Just like you, NASA wants to send your kids to Mars — but for different reasons
Fear not, humanity — NASA says it’s on track to put humans on Mars sometime in the 2030s, which is roughly when we should know whether we’ve totally screwed this planet, or only kinda.
“This plan is clear, this plan is affordable and this plan is sustainable […]. I’ve spent my entire life being 20 to 30 years away from going to Mars, and I think we’re incredibly closer today.”

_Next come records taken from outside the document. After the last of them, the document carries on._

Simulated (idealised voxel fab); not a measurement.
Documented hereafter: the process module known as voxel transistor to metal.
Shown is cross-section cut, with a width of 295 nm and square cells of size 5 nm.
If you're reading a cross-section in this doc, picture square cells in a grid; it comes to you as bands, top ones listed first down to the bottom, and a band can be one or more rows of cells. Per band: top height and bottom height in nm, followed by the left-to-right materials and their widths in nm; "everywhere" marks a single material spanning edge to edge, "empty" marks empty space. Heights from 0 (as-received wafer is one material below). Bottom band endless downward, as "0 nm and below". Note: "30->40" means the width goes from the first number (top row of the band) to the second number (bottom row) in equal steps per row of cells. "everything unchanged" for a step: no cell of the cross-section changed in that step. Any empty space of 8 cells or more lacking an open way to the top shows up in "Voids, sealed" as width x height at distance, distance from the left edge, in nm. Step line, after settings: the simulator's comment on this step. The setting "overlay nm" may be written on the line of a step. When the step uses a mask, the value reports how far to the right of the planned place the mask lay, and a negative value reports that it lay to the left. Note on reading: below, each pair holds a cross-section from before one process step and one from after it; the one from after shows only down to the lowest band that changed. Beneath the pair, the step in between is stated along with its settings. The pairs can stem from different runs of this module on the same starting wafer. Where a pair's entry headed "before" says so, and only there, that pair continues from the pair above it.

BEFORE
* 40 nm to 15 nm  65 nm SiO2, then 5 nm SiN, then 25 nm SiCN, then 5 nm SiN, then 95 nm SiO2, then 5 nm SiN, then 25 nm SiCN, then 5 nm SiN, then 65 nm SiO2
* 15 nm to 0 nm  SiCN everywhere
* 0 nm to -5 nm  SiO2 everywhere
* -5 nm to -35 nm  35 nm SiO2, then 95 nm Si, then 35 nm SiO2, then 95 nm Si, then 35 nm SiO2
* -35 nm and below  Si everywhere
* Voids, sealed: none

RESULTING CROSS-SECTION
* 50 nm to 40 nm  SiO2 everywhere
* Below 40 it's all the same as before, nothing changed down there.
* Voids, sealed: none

That’s NASA Administrator Charles Bolden, giving his opening remarks at the Humans to Mars Summit happening today through Friday in Washington D.C. Bolden is so confident, in fact, that he tried to pressure a little girl into saying that she’d go to Mars, according to Forbes: “Please say yes, I promise we’re gonna bring you back … Have faith, we’re gonna get there.” (Yikes. You’ve got a little of that creepy man-in-the-white-van vibe going there, Bolden.)
Last month, at a hearing of the U.S. House Committee on Science, Space and Technology, Bolden explained why studying Mars was important for understanding Earth (he also totally owned Ted Cruz when the republican senator accused NASA of spending too much time on climate change research, but that’s a whole ‘nother story). Here’s Forbes again:
“We need to understand Mars and what happened to it to understand what might happen to Earth,” Bolden said, referring to scientists’ understanding that perhaps Mars once harbored a large water ocean in the past and may have even been habitable, but at some point the red planet stopped generating its own magnetic field, causing its atmosphere and much of its water to be lost to space.
“Mars is the planet that is most like earth,” Bolden added, explaining how earlier conditions there may have once sustained life long ago, and perhaps still today in some form. “And it will sustain life when humans get there in the 2030s.”
If you want to check out what’s going on at the summit, you can tune in to the live stream below. Speakers will be talking about everything from the affordability of sending humans to Mars (gotta be cheaper than sending them to Manhattan, amirite?) to the tech required for such a mission to the possibility of finding Martian life. There will also be a bunch of sci-fi writers there on Friday to talk about — oh, I don’t know — maybe how cool it is that their life’s work is becoming a reality.
Oh, and Buzz Aldrin will be there, too, because if you don’t invite Buzz Aldrin to your humans-in-space event, NASA will send you to Mars.